Because its assumed that if there is a pts/dts value, then that value is
considered more "right" than reordered opaque.

On Fri, Jun 26, 2009 at 9:42 AM, Malcolm Bechard
<[email protected]>wrote:

> On Wed, Jun 24, 2009 at 4:50 PM, Erik Van Grunderbeeck <[email protected]
> >wrote:
>
> > >Thanks again. Just to make sure I'm clear can we run through an example?
> >
> > >So I have file with audio and video.
> > >The audio stream has a start time of 56994
> > >The video stream has a start time of 64194
> > >Both have a time base of 1/90000
> >
> > >The first audio packet I get has a pts of 56994
> > >The first video packet I get has a pts of 64194
> > >The next video packets have a pts of: (coming out in this order)
> > >56994
> > >60594
> > >74994 <- need packet re-order here, if all these are video?

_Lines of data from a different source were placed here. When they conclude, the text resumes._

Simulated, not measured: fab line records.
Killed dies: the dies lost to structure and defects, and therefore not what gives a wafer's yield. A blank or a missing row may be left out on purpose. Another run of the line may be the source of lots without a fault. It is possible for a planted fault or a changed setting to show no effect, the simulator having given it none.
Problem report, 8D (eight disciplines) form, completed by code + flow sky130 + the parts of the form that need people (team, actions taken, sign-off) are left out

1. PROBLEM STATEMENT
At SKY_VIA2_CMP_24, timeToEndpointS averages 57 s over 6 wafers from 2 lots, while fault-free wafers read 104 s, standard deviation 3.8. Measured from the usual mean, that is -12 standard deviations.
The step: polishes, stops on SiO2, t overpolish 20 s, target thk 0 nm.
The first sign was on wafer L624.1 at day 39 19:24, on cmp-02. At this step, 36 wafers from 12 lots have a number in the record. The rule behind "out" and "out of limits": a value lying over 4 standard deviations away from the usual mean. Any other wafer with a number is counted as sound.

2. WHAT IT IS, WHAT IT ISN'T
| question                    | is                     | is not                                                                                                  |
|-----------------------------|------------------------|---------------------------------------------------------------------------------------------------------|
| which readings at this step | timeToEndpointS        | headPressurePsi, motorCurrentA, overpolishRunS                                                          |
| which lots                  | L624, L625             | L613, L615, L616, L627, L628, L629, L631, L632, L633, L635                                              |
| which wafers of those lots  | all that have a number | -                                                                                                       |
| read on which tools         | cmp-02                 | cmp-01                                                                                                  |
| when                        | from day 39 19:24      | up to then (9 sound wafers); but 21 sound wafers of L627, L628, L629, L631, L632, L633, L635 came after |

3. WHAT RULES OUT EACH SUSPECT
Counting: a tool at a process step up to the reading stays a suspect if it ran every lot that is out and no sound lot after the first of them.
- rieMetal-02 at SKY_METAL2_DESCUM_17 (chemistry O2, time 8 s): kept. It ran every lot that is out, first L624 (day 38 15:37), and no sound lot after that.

> > >67794 <- need packet re-order here, if all these are video?
> > >71394
> >
> > >I get a frame on the 2nd call to avcodec_decode_video2() (i.e on the
> > packet
> > >with a pts of 56994).
> >
> > >So given this, should I be playing the first set of decoded audio at the
> > >same time that I show the first decoded frame? or is there some delay I
> > need
> > >to add to one of the output streams. The fact that my lowest pts for
> video
> > >is 56994, but the start_time is 64194 is a little confusing to me, just
> > I'm
> > >just trying to understand the offsets here.
> >
> > Your video decoder pulls data from the video queue. You have the
> correlate
> > the timestamp from the video packet to the audio. In your case, video
> with
> > pts  64194 needs to be played when audio around that is played. I don't
> > know
> > what the timestamp is after audio 56994, but your video prob needs to be
> > played between audio pts 56994 and the next one (say audio pts 8000).
> Now,
> > audio usually comes in a AVPacket that when decompressed is one second or
> > so
> > long. So, you need to interpolate your timestamp across the audio buffer
> > (use channel count, frequency, etc), ffplay does it with is->audio_clock
> +=
> > (double)data_size / (double)(n * dec->sample_rate); in
> > audio_decode_frame().
> >
> >
> > For video we need to build a "wait/sleep" until we around pts 64194 (the
> > pts
> > of the video). Code that does that can be found in ffplay, in the
> function
> > compute_frame_delay(). Referring to that, since you might be able to step
> > through it, and see what it does.
> >
> > Seeing your video queue, I see timestamps that are non-lineair?
> >
> > In a nutshell,
> >
> > Add audio and video to separate queues.
> >
> > Poll both queues, each in a separate thread (with enough locking to
> protect
> > the queues of course).
> >
> > Start playing the audio (by feeding the packets you stored in the audio
> > queue to the decoder, and from there your WAVE/PCM player).
> >
> > When you feed to audio to the PCM player, keep its timestamp for the
> > packet,
> > call that the clock. Remember that one AVPacket can contain several audio
> > buffers when decoded, so you may need to interpolate your timestamps over
> > the size of the buffer.
> >
> > Sleep/delay your video thread until the timestamp of the audio packet
> that
> > is playing matches your video (bigger then).
> >
> > Display your video frame.
> >
> > Keep feeding packets to both queues (and threads) until stop.
> >
> >
> > _______________________________________________
> > libav-user mailing list
> > [email protected]
> > https://lists.mplayerhq.hu/mailman/listinfo/libav-user
> >
>
> Great thanks again. So what I'm getting from this is that the pts/dts is in
> absolute time, and require no offseting (just time_base conversion if they
> are in different time bases). Looking at the ffplay.c code more (I didn't
> understand what reordered_opaque was for, now I do, thanks).
> This brings up another question though. The pts is almost never used, it
> uses the dts of the decoded packet as the pts (since decoder_reorder_pts is
> 0 by default, and I've never seen a format where the packes have a dts ==
> AV_NOPTS_VALUE, although I'm sure it exists).
>
> (code from ffplay.c)
>
> is->video_st->codec->reordered_opaque= pkt->pts;
> len1 = avcodec_decode_video2(is->video_st->codec,
>                            frame, &got_picture,
>                            pkt);
>
> if((decoder_reorder_pts || pkt->dts == AV_NOPTS_VALUE)  &&
> frame->reordered_opaque != AV_NOPTS_VALUE)
>    pts= frame->reordered_opaque;
> else if(pkt->dts != AV_NOPTS_VALUE)
>    pts= pkt->dts;
> else
>    pts= 0;
>
> I guess I should just take this at face value and copy what it's doing, but
> I'd love to undestand why not just use the reordered_opaque in all cases?